Factors influencing filtration in textile materials

Polyester is widely used in filtration due to its maximum working temperature and very high abrasion resistance, aver Dr P Senthilkumar, Bishwaranjan Ghosh and E Shareen Farzana.

Filtration provides healthier and cleaner products and environment. Textile materials are used in the filtration of air, liquids, in food particles and in industrial production. Filtration fabrics are used widely in vacuum cleaners, power stations, petrochemical plants, sewage disposal, etc. Textile materials, particularly woven and nonwoven are suitable for filtration because of their complicated structure and thickness. Dust particles have to follow a tortuous path around textile fibres. Thus, due to their structure, they have high filtration efficiencies. The usage of the filter fabrics varies according to their end-use. This depends on the properties the filters have which ultimately depends on the characteristics of the raw material used for the manufacturing of the filter fabric.

A filter fabric intended to use for heavy chemical filtration may or may not be used at high temperatures. Similarly, a filter fabric intended to use at the high temperatures may not be a good chemical resistant. Hence, it is totally depending on the type of filter fabric intended to use and the specific end use. In future, filter fabric filtration will play a very critical role in day-to-day life, and there is no single type of fabric being used in all the applications, for the usage of the filter fabrics varies according to their end use.

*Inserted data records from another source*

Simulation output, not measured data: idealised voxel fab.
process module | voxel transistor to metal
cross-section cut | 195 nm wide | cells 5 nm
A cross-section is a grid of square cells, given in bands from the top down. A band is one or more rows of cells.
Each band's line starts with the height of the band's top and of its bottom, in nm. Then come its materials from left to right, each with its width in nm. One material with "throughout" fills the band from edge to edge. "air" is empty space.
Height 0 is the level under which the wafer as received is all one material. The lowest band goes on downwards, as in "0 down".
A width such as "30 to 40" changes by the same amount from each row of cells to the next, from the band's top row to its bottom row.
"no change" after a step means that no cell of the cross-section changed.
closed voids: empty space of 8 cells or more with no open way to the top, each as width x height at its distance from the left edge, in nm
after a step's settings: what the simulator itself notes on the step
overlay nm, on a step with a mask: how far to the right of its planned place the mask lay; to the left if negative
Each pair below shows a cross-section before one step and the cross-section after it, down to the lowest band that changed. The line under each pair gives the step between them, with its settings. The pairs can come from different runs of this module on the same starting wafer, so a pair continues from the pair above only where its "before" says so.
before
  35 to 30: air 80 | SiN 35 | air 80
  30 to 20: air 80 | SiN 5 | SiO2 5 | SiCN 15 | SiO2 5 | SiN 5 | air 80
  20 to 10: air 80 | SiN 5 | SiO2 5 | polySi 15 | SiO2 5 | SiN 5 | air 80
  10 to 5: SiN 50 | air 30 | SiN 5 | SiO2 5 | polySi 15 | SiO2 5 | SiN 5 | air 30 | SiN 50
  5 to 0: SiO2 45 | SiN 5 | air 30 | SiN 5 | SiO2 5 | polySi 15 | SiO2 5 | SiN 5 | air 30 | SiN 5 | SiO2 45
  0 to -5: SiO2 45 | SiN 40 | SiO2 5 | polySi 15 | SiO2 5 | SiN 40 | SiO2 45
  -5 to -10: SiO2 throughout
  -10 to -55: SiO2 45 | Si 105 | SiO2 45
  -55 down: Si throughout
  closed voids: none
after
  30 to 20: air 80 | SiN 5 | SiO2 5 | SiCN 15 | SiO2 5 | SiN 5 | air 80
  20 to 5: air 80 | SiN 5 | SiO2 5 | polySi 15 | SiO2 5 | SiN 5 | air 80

The current versions of automobiles have an inbuilt filtering system which cannot be used in older vehicles due to structural remodeling. The only way to solve the issue is to prepare an appropriate mix of technical fibres in order to manufacture the best filter fabric that can be easily used by engines of conventional technology that still run on the roads. The main hurdle to such an implementation may be the cost of the fabric manufacturing, which if higher may hinder the wide-spread acceptability. Hence this process is maintained at maintaining a very low production and maintenance costs. By this way this fabric can be easily attached to the device which is attached to the rear end of any exhaust pipe from a diesel vehicle. Moreover it can also be used in industries where there is emission of soot and carbon particles.

The filter can bring noticeable changes to the environment, if the fabric is made to capture carbon and sulphur gases. One remedy to this problem can be by use of catalytic convertor or activated carbon sprinkled between layers of fabric that reacts with sulphur smoke and converts them into non-lethal gases. This needs the use of wide range of fabrics and chemicals to determine the final product useful for filtering gases and soot. There have been many alternate models to capture the soot but they are either very expensive with high maintenance or not efficient enough to bring noticeable changes.

The diesel engines used in automobiles, power plants, generators, etc. are the main contributors of airborne pollution. Although these have become an integral part for any country and the proper technology to curb the pollutants has not been implied on a large scale. It is a well-known fact that no nation can survive without automobiles or power plants, hence finding a middle path to solve the crisis are the priority for any industrial community. The textile fabrics traditionally have not been used for exhaust gas filtration, because of two main reasons. The interstices get chocked up very easily and replenishment or cleaning of the same requires much time. Hence textile filters are limited with industrial and chemical filtration.

Filter medium

Objective of filter medium is to maximize the possibility of collision and the subsequent retention of the suspended particles with fibrous structures while minimizing the energy loss of the system. The efficiency of filtration in industrial fabrics is affected by their porosity. Permeability is capacity of porous materials to transmit the fluids. Liquid and gas permeability increases with the increase in porosity of the fabric. The type of finish also affects the permeability. When Porosity increases pressure drop tends to decrease. When flow rate increases, pressure drop increases. There are various mechanisms by which particles are filtered by filter media. Those are gravitational, impaction, interception, diffusion (Brownian motion) and electrostatic.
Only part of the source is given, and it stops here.